Mission Impossible
Why calls for a ceasefire in Gaza will be ignored unless they take Israel’s security concerns into account and make concrete demands of Hamas.
Since the start of Israel’s ongoing military campaign against Hamas in the Gaza Strip, high international officials, analysts, and pundits alike have repeatedly called for an effectively unilateral Israeli ceasefire. At best, figures like United Nations Secretary-General Antonio Guterres couple their ceasefire appeals with a demand for the unconditional release of Israelis and foreigners held hostage by Hamas. While many of these calls are well-intentioned and motivated by real concern for ordinary people in Gaza, they typically make few if any demands on Hamas—the terrorist group whose heinous October 7 massacre precipitated this war—and give Israel no real reason to halt its military operations, even temporarily. Indeed, Israeli Prime Minister Benjamin Netanyahu rejected these ceasefire appeals outright in a recent press conference.

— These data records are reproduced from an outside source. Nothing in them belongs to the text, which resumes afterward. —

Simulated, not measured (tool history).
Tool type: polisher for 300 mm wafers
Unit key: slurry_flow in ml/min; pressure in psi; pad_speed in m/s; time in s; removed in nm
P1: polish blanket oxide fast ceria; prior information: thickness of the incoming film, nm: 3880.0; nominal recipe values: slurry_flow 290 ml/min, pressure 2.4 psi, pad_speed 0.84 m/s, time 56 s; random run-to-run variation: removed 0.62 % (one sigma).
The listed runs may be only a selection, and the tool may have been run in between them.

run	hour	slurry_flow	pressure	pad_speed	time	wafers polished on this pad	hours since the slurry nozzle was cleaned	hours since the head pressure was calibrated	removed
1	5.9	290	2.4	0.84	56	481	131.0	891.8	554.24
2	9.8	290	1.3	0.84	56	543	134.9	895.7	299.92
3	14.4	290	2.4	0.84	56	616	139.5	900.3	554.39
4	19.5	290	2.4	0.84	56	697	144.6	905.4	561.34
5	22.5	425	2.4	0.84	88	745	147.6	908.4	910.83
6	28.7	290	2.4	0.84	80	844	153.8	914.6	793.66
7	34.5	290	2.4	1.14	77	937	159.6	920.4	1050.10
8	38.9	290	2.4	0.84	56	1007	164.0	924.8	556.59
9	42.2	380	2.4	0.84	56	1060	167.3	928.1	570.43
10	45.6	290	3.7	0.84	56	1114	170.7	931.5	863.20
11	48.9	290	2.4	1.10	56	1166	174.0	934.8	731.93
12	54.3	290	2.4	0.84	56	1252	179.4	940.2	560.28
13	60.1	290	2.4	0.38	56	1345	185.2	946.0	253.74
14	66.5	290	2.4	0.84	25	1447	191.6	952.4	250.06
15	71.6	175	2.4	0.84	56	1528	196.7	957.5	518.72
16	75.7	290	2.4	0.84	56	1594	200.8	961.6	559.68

In other words, ceasefire calls that neither acknowledge nor constructively address Israeli concerns will go nowhere. Fighting in Gaza will continue, along with the human suffering many ceasefire advocates say they want to end.
For any ceasefire call to be taken seriously—much less actually adopted—it needs to make stringent demands on Hamas that would satisfy Israel’s very real and legitimate post-October 7 security concerns. These demands ought to include:
The unconditional release of all hostages and unimpeded departure of all foreign nationals who wish to leave Gaza. This condition should really go without saying; even Secretary-General Guterres has made it. Hamas insists it will only swap its hostages in exchange for the release of all Palestinians held in Israeli jails, while U.S. National Security Adviser Jake Sullivan says the terrorist group has prevented the departure of Americans and other foreign nationals while making its own additional demands.
An explicit halt to all rocket fire from Gaza. Typically, demands for a ceasefire say little about the constant rocket fire from Gaza that targets Israeli cities—and often falls short, landing in Gaza itself. An explicit demand that Hamas and other militant groups cease any and all rocket fire should be made in any real ceasefire appeal.
These two conditions represent the bare minimum that should be seen in any credible ceasefire call. But on their own, they remain unlikely to convince Israel to agree to more than a temporary cessation of hostilities. Other possible ceasefire conditions that would more directly address Israeli concerns include:
Surrender Hamas leaders and others involved in the October 7 attack to stand trial in Israel. Any ceasefire that does not include at least some measure of justice for the brutal atrocities of October 7 will likely not hold. The Israeli military has already killed a number of Hamas leaders and commanders, and surrendering the planners and remaining perpetrators to face justice in an Israeli court would accomplish the same ends.
Palestinian Authority re-assumes control over Gaza. For all its extremely severe faults—most notably extensive corruption and a superannuated political class unwilling to give up power—the Palestinian Authority remains the only political entity available to take control of Gaza; neither Israel nor many Arab states want the job. While the PA probably can’t do the job either, at least not on its own, it’s all anyone’s got at this point.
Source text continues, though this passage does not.